And in so doing raised a good point. I remember having an exchange in the comments section on an AFP story back during the campaign with a city business owner/county resident, Brett Hayes, who raised a similar point, and agreeing with Hayes, as I do with Rodgers, that people who own businesses in the city and live outside the city limits have every right to have interests in the city’s elections.

But the efforts of the group led by Afton resident Roger Willets and Augusta County resident Dave Wolfe go a bit beyond having an interest in the city elections. According to what city resident John Lawrence told me last week, he was actively recruited and interviewed by the group as a possible candidate for the Ward B seat on city council. Now, think about what’s being said there. We’re not talking about a group that is looking for somebody to support from the sidelines. We’re talking money to run a campaign, and I imagine other logistical support, given that the core of this group has been doing this kind of thing for years in Waynesboro.

To be clear, I’m not insinuating that there’s anything sinister simply in a group that is led by people who live outside the city trying to get a favored candidate elected to office. As I said above, I still believe they have every right to do what they want to do in light of how they have obvious interests as people doing business in the city. But we Waynesboro residents also have a right to know these people are, and more importantly what their motives are.

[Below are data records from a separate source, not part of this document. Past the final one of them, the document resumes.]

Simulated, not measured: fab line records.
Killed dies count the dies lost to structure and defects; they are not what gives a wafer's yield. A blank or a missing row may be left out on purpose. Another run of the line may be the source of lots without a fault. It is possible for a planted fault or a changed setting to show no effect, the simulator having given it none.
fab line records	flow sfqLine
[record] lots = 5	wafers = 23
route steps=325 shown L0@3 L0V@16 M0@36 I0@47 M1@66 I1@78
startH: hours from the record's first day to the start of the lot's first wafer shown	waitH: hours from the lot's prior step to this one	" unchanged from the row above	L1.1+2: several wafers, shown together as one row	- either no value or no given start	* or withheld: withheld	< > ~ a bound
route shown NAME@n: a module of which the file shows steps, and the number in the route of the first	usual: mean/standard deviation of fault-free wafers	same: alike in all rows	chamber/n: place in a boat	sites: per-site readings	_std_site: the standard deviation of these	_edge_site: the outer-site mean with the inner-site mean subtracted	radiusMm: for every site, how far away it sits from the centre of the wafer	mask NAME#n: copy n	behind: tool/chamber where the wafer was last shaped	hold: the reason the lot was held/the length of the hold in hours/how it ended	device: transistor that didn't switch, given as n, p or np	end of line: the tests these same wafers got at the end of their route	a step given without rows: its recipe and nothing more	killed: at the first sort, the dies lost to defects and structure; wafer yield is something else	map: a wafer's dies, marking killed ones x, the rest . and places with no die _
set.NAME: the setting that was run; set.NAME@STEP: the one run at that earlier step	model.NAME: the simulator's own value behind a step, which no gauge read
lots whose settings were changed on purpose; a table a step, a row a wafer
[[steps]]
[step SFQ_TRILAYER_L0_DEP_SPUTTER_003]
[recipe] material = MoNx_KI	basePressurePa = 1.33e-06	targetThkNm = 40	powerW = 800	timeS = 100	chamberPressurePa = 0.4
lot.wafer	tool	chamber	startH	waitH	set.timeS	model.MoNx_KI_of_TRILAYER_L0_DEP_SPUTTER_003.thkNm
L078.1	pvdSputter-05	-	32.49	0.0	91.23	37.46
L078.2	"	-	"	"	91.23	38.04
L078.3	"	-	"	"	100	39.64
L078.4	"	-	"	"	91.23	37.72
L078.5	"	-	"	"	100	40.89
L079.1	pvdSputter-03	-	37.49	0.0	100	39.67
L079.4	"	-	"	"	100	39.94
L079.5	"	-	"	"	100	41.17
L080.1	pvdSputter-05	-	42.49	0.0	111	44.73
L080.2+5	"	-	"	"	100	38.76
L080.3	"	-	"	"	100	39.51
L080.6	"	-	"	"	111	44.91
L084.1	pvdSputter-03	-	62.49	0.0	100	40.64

From Mr. Lawrence’s telling of his story, their motives in this election were clear. They wanted to fire the city manager. It is interesting that neither they nor their surrogates running as candidates on their behalf made this known publicly in advance of the election, even as they were well aware of their own plans to meet with the city manager to make this clear to him in the days following the election. And therein lies the rub.

The people of Waynesboro don’t get to go home at the end of the day to another locality that provides adequately for its school system, that values its infrastructure, and is willing to make necessary improvements in a timely (i.e. not 10 years after the state so orders) manner, that staffs its fire department and police department according to nationally accepted standards.

This is where we live; we can’t have our cake and eat it, too.

If the group that is now in effective control of our city had been transparent about what they wanted done, and the voters had endorsed their candidates, hey, that’s politics. But they weren’t, and now we have to slog through four years of whatever else we don’t know about what they want to do to our Waynesboro before we can change things for the better.

I’m going to be blunt about this. As someone who hangs his hat every night in Waynesboro before getting to sleep, this royally sucks.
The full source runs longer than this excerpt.